Do you have any examples of how our contemporary housing is "not very sensible" or "ridiculous"?
And you are entitled to your opinion, but not empowered to speak for the vast majority. Nothing wrong with a geodesic dome in my neighborhood (or yours). Agreed that they aren't a universal solution, but if they can be built to meet reasonable safety codes (which I believe they can due to their strength), they should be allowed anywhere. And I totally agree with nullgeo's opinions about non-(Western-)traditional structures.

As for examples, how about single-wall construction that is so well adapted to Hawaii? I bet single-wall techniques could be slightly updated to add strength and rigidity, and thus still be safe in a hurricane zone (even if there are tons of old single-wall houses that have survived hurricanes).

Hey, Flame Angel, most of your comments are trollish, so how about you provide some rational arguments for the conformity and codes you advocate. You know, some real substance for a change.
 
Old 01-17-2012, 04:25 PM
 
281 posts, read 256,233 times
Reputation: 95
Quote:
Originally Posted by nullgeo View Post
Well, I'd dare say that many, if not most, Hawaiians wish it were the mid-1800's again ... longer past than that.

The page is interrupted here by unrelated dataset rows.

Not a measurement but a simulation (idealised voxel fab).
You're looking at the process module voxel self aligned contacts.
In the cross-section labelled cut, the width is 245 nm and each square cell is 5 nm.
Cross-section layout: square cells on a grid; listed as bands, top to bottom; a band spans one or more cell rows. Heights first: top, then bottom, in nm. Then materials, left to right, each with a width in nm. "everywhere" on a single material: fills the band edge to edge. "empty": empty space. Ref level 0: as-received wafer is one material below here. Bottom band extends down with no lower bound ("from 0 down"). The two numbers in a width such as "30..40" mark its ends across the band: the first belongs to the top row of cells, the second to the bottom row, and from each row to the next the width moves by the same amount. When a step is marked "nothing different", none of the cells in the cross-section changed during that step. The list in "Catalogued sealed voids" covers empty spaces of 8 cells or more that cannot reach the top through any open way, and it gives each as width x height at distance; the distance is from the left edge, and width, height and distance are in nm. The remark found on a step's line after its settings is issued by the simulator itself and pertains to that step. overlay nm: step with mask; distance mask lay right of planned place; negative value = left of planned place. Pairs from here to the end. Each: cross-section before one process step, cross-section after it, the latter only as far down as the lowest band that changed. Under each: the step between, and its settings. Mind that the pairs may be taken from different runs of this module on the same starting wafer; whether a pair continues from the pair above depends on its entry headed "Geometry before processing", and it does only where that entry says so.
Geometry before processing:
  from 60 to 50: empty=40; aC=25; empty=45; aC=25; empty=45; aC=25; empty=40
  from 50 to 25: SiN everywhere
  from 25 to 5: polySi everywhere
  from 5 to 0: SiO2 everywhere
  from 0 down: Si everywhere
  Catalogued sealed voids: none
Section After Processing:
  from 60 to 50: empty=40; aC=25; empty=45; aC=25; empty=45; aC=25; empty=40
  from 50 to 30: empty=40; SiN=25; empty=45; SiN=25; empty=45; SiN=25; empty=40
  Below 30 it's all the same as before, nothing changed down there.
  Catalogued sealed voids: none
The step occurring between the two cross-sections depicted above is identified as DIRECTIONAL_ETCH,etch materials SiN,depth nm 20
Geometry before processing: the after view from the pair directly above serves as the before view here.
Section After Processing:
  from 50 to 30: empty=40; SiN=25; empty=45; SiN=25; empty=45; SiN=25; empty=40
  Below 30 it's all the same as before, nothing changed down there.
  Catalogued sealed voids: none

But, no matter. No, I don't advocate any return to the past ... I advocate learning from the past and applying wisdom wisely for the future. As I wrote previously: one needn't live at all in primitive ignorance to live simply and very conveniently. And regardless of your interest or disinterest in how modernly a person / family can thrive in simplified trappings, you have no moral basis for restricting others' freedoms in free society.
I think not 1 out 100 Hawaiians would give up running hot and cold water, refrigeration, beer, Air Conditioning, metals, motors, radio, TV, the Internet. Nope, I suspect you are 100% wrong in your assertion.

You see, there is a funny thing about time, it always goes forwards, and neither it, nor you, can go back. No sane person wants to live in a Tee Pee or a sheepherder trailer or a cave or any of your proposed "sensible" solutions - none, zip, zero, nada, and truth be told, I suspect neither do you.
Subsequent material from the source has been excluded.